Suppose I want to write a software. I know that:

  • The probability I can overcome the technical difficulties is $p_1$
  • The probability I can do all the work before I get too tired to complete it is $p_2$
  • The probability I can get to sell it with profit $x$ is $p_3$

Assuming all events are independent, what would be my profit? Better yet could function be derived that would describe the profit value based on $p_1, p_2, p_3$.

Could I assume that $$ProbabiltyOfProfit_x(p_1, p_2, p_3)=p_1p_2p_3$$

One problem with this formula is that if I could not build the product, this is a probability of value $(1-p1*p2)$, then selling the product will not be logically possible.

Product selling, with probability $p3$ requires a product to exist in the first place. Accordingly I am not sure that $p3$ is independent of $p1,p2$.

How could this function be better formulated if correct?
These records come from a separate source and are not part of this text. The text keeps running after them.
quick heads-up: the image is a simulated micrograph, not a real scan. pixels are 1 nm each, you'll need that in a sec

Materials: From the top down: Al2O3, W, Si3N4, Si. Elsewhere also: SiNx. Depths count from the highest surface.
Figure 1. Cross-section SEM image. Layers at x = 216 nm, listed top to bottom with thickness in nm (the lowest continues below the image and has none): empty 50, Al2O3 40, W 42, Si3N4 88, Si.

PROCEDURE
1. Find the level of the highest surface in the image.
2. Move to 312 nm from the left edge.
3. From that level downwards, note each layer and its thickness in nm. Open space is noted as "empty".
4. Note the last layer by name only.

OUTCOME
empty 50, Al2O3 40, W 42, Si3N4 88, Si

Note: This is not homework.


  • 1
    $\begingroup$ It can be slightly simplified to $p_1p_2p_3(x)$. $\endgroup$ Jul 7, 2020 at 21:51
  • 1
    $\begingroup$ Because the events are independent, yes you can assume what you wrote. $\endgroup$
    – Matti P.
    Jul 8, 2020 at 12:32
  • $\begingroup$ @MattiP., thank you for your comment. I made an edit, to argue whether the events are truly independent or not...You may want to have a look. $\endgroup$
    – NoChance
    Jul 9, 2020 at 2:55

1 Answer 1


Your probabilities can be both independent or conditional.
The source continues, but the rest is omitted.